Why should you consider optical bonding
for your portable design? Do you need
anti-glare or anti-reflective enhancements
in the product? Should you plan
on a more powerful backlight for your thin-film-transistor
(TFT) LCD display? Start by evaluating the ambient light
levels your product is most likely to encounter.
REFLECTION MANAGEMENT
Everyone has experienced unwanted glare obscuring information
they need to see on a cell phone, TV, GPS navigation
system, or kiosk display. Such reflections can be mild inconveniences
in consumer items or severe safety hazards in missioncritical
equipment, such as cockpit avionics displays.

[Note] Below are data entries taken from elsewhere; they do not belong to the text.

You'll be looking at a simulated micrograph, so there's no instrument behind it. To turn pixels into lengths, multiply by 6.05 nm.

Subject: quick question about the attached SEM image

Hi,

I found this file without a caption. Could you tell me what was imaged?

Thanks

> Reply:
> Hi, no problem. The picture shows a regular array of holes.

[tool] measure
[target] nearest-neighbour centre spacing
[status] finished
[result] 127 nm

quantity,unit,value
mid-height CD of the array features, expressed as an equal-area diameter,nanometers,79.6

Glare on vehicle navigation systems or vehicle PC screens
can contribute to accidents if it impedes time to perception and
causes drivers to spend critical time away from
the primary task of piloting the vehicle. On a
marine vessel, glare can obscure vital navigation
information about oncoming hazards.
Fortunately, reliable techniques can combat
glare. Reflection management is a key concept
that designers of products used in brightly lit
ambient environments should understand.
Many devices that are intended for outdoor
use employ transmissive TFT LCDs.
These devices generally incorporate a protective
overlay or touchscreen atop the TFT
that serves to protect the soft polarizer surface
from damage and seal the device from dust or
liquids. While necessary for durability, these
overlays impair optical performance by creating
external and internal reflective surfaces
that decrease the display’s legibility in bright
ambient environments.
However, additional steps like optical bonding and antiglare
(AG) or anti-reflective (AR) surfaces can be added to
the overlays to maintain the product’s performance. Optical
bonding and AG and AR surface treatments also improve display
legibility without impacting power consumption, making
reflection management key to beating power budget and battery
weight design constraints in mobile devices.
Typically, most protective windows and touchscreens adhere
to TFT displays with double-sided tape, leaving an air gap
between the polarizer surface and the overlay. Yet light reflects
when it travels between various mediums with differing indexes
of refraction. If you place a transparent protective window on
top of a display, light will reflect back at the viewer where the
interface of air and glass meet. Light will also
reflect back when it exits the medium.
A simplified model demonstrates that
4251 nits (cd/m2) of specular illumination
reflect from a protective window and the surface
of a typical transmissive TFT when an
air gap is present (Fig. 1). Note that in this
example there is no AR surface treatment. Yet
optical bonding and an AR coating on the
front surface of the protective window can
reduce specular reflection by eliminating the
air gap (Fig. 2).
Reducing reflections from 4251 nits down
to 239 nits is fundamental to increasing readability.
A designer can now begin to contemplate
a backlight to overpower the luminous
intensity of the ambient reflection.
Reflections also occur as light emitted
from a backlight source transits various interfaces as it exits the
display toward the viewer. These additional reflections further
lessen the total emission of usable light if an air gap exists
between the display and protective overlays.
Furthermore, reflected ambient luminescence is brightness
that competes against the luminescence of the information
you desire to see. By reducing unwanted internal and external
reflections, you minimize the intensity of backlighting required
to overpower the ambient light.
CONTRAST RATIOS HELP DETERMINE LEGIBILITY
Display-usability experts generally say a 7:1 minimum contrast
ratio is required for data legibility on full-color graphic displays, while 3:1 suffices for black alphanumeric data on a white
background. Consider the formula for contrast ratio:
(White brightness area + total specular and diffuse reflections)/
(black brightness area + total specular and diffuse reflections) =
contrast ratio
As an example, for a display in a dark room with an air gap
between it and a protective window with a contrast ratio (CR) of
333:1 and a luminance of 1500 nits, we get for a full ambient daylight
(diffused) environment of 10,000 fC (107,600 Lux):
CR = (1500 + 4351)/(3 + 4351) = 1.3
This CR is too low for display information to be legible. When
the same display is bonded to the protective window and an AR
coating is applied on the front, the CR will improve:
CR = (1500 + 240)/(3 + 240) = 7.1
This improvement will make even color images
legible. The display in Figure 1 requires an
impractical 26,000 nits of brightness for color
images to be legible, while the display in Figure 2
requires only 1500 nits. Legible black-on-white
alphanumeric data requires 8502 nits for the display
in Figure 1, as opposed to 478 nits for the
display in Figure 2 (see the table).